According to a survey in United Kingdom, more than 50% of people do not save enough for their retirement. The number is worse for Americans and Canadians. 150 million Americans out of 200 million, who are in working age, are not saving enough to fund their needs after retirement. Similarly, 80% of Canadians will not have a comfortable life after retirement. Countries like America, UK, and Canada offer many benefits for old age people in terms of social security. However, this amount is small and doesn’t guarantee a good life.
The situation in India is worse because there is absolutely no social security for a large mass of people. With increasing prices and longevity, the need for sufficient corpus is of paramount importance. In this article, we will take a look at some of the pension schemes available in Indian market and how can we make the most out of them.
A pension plan is a scheme where people invest in order to withdraw a specified sum of money periodically after they retire. They can also withdraw in lump sum amount but this is not advisable. People invest in many instruments for their future requirements. These instruments differ in returns and structure of products.
Employee provident fund (EPF) –
EPF is a scheme which allows employees to contribute certain part of their income for their provident fund. The advantage of this scheme is that the employer contributes equal amount. EPF is the most widely used pension plan. This gives 8.6% returns on the savings. Investors should keep an eye on EPF rate as it keeps changing. At the same time, the interest earned on it is not taxable. Nowadays, individuals also get annual statement from their company which helps them plan better for post-retirement needs.

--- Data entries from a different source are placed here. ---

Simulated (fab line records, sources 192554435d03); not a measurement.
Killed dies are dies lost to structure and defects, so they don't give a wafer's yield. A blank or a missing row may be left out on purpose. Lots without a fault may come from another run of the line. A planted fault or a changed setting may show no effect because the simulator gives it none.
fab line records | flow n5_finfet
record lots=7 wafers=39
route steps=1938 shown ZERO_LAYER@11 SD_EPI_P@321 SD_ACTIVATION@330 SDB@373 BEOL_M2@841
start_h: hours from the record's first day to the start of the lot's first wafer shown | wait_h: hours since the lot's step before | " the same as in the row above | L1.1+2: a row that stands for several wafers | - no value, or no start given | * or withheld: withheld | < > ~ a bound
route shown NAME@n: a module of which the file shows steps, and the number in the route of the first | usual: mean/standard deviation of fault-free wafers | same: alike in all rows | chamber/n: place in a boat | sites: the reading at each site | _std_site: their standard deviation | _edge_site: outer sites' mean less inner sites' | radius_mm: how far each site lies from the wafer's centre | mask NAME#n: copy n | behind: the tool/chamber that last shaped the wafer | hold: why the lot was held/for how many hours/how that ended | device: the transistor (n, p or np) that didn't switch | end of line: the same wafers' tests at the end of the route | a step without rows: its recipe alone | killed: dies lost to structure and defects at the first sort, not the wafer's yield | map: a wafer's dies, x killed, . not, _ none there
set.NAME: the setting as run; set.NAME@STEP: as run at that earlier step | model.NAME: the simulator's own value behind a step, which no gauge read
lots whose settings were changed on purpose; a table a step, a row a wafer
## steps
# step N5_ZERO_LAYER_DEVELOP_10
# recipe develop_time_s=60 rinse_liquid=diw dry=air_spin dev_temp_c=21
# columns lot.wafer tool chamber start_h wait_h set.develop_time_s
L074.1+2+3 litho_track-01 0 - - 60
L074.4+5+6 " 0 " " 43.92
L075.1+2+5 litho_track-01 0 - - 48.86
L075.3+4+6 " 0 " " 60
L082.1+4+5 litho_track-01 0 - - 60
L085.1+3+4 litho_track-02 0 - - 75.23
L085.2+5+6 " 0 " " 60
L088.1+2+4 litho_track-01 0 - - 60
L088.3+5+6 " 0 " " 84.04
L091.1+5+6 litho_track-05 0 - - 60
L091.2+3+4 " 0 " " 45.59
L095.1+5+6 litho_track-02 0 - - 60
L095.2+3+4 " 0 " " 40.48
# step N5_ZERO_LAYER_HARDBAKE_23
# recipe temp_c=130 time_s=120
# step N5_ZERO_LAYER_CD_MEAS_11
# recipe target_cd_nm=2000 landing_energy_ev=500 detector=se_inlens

Public Provident Fund (PPF) –
PPF is another pension scheme, which allows individuals to save a certain amount. The return is 8.8% and the tenure is 15 years. Please keep an eye on the rate as it keeps changing. Due to the flexibility that PPF offers, it has become a very popular instrument for employees to plan for their retirement. Individuals can save Rs 500 to Rs 1,00,000 every year. It is offered by many banks and post offices. Since the interest rate is known, individuals know how much they are going to receive at the end of the tenure. If individuals want to extend the tenure, they can do it in a slab of 5 years.
There are other savings scheme by Government and banks that are also used by individuals for their retirement plan.
Pension funds –
Pension funds are mutual funds offered by fund companies. These funds are mainly of three types – aggressive funds, balanced funds, and conservative funds. Aggressive funds invest major part of their fund in equity. Balanced funds invest a part of fund in equity while conservative funds invest almost all in debt securities. Needless to say, Equity funds are the most risky of them. Balanced funds are risky compared to conservative funds because of equity exposure. However, looking at the time horizon of individuals, equity funds and balanced funds can give better returns over long term. Conservative funds are less risky and hence give low returns. In general, equity funds can give 12% to 18%; balanced funds can give 10% to 15%; while conservative funds can provide 7% to 10% returns over long term.
Few pension funds launched by mutual fund companies are the following. The list below is merely indicative and is just an illustration for the sake of providing examples.
|Fund name||Fund company||Type of Fund||Structure||Returns since inception|
|UTI – Retirement Benefit Pension Fund||UTI||Hybrid fund, debt oriented||40% Equity, 60% debt and liquid||11.01%|
|Tata Retirement Savings Fund – Moderate Plan||Tata Mutual Fund||Equity Oriented Hybrid Speciality Funds||85% Equity, 15% debt and liquid||9.15%|
|Templeton India Pension Plan (G)||Franklin Templeton||Equity Oriented Hybrid Speciality Funds||35% Equity, 75% debt and liquid||12.71%|
There are other mutual funds which offer the same. The funds mentioned here also offer different variants. The variants can be aggressive plan or conservative plan depending on exposure to equity. The variants can also be dividend or growth depending on payment structure of the fund.
Unit Linked Pension Plan –
There are pension plans which are linked to the market. These plans expose investors to higher risk but the return will also be high in longer term. However, investors must be careful in choosing the unit linked pension plan. You may not want to take too much of risk while planning for your retirement. Some of the unit linked pension plans are HDFC unit linked pension plan, Kotak retirement income, ICICI pru lifetime pension maxima, and many others. Investors should do more research on past performance to select the right one.
The pension funds, while offering a great way to plan your retirement, also penalize you hard if you redeem it before time. Most of the funds do not charge you anything if you redeem after 5 years. However, they may charge as high as 3% to 5% if you redeem within 3 years.
There are other opinions on retirement planning such as buying good, performing mutual funds and take term insurance at the same time. This can also be a very effective tool for retirement planning but investors need little more knowledge to form an effective portfolio.
Finally, investors must separate insurance and investment for retirement. There are many products which combine these two. The best way to judge whether you should go for such products is to know their past returns. An insurance product will have low returns which will not be right for an investment product.